I have never been in a prison communal area, though I imagine one to look very similar to the dining room at The Merry Maid. The false ceiling is low and holds in the monotone coverage of the Sky Sports from the mounted plasma screen. A heavily chipped wall shows the quality of darts played here in yesteryear, whilst locals compete at pool from the other end. It’s not the place I would feel comfortable about my girlfriend coming without me. And that has nothing to do with the pub, its dubious location in Highgate, or its subsequent locals. I just don’t want her getting better than me at pool.

But, occasionally, it makes no difference whether the dining room looks like a prison communal or a Venetian palace. Sometimes the food is so good that word-of-mouth takes over and you find yourself in the vast corners of society to get a fill, like in Highgate, where even the stray dogs walk around in pairs. And here, on a damp Tuesday evening, the dining room is packed with those in the know, willing to make the pilgrimage.

The short menu has a few curries, from which we tried two: A butter chicken was an artery thickening joy, which made me wonder why anyone looking towards the milder side would choose a tikki masala over this, and a chicken kahari, a pungent thing of beauty, punctured with plenty of fresh green chillies. Both were keenly spiced, offering levels of flavouring above your standard curry fare. The accompanying peshwari naans were supple and avoided cloying sweetness.



It’s not the curries that are the main attraction here, as testified by 90% of the dining/pool room. They come here for the meat; marinated, impaled, and plunged into a seriously hot tandoor. The result is a charred meat, full of meaty flavour and as tender as a newly singleton. All of it; the tikka chicken breast and wings, the shish kebab, the lamb chops, are simply impeccable. Eight pound for the small mixed grill is enough to feed three. Eleven quid will get you the large portion sufficient for a table to feast on. Little wonder they are always full.
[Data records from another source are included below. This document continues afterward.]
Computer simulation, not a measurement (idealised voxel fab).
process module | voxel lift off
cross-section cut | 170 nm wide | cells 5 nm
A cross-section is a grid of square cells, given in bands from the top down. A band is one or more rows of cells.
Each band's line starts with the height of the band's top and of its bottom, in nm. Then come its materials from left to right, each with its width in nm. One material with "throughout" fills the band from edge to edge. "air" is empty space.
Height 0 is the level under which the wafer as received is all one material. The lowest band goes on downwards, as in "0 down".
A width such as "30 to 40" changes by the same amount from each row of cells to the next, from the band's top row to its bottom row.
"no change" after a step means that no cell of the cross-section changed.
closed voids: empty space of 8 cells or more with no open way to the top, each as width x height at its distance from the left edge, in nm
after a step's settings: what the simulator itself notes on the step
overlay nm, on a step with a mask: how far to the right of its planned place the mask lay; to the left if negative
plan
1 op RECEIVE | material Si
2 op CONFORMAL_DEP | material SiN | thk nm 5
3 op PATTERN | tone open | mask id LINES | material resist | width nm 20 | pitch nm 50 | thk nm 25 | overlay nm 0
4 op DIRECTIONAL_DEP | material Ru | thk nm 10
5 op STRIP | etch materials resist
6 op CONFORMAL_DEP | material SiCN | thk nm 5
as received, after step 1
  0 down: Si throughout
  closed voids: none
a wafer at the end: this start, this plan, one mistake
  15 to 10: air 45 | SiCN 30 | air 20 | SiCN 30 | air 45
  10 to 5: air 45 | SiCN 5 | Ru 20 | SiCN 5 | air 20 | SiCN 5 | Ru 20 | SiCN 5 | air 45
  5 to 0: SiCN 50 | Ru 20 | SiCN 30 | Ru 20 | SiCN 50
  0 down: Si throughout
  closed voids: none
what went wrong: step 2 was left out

It’s hard to take in that the best tandoor cooking I have tried is a few miles from my door, and harder to accept that I have taken so long to find it. I don’t care that my beer choice is limited to the piss poor Carlsberg or Stella, or that the food is served on kitchen tissue. For once I don’t care for which farm my chicken comes from, or what grass my lamb is eating. The food here makes everything irrelevant when it arrives at the table. Others have been eating here for a while knowing this. I cant wait to join them again.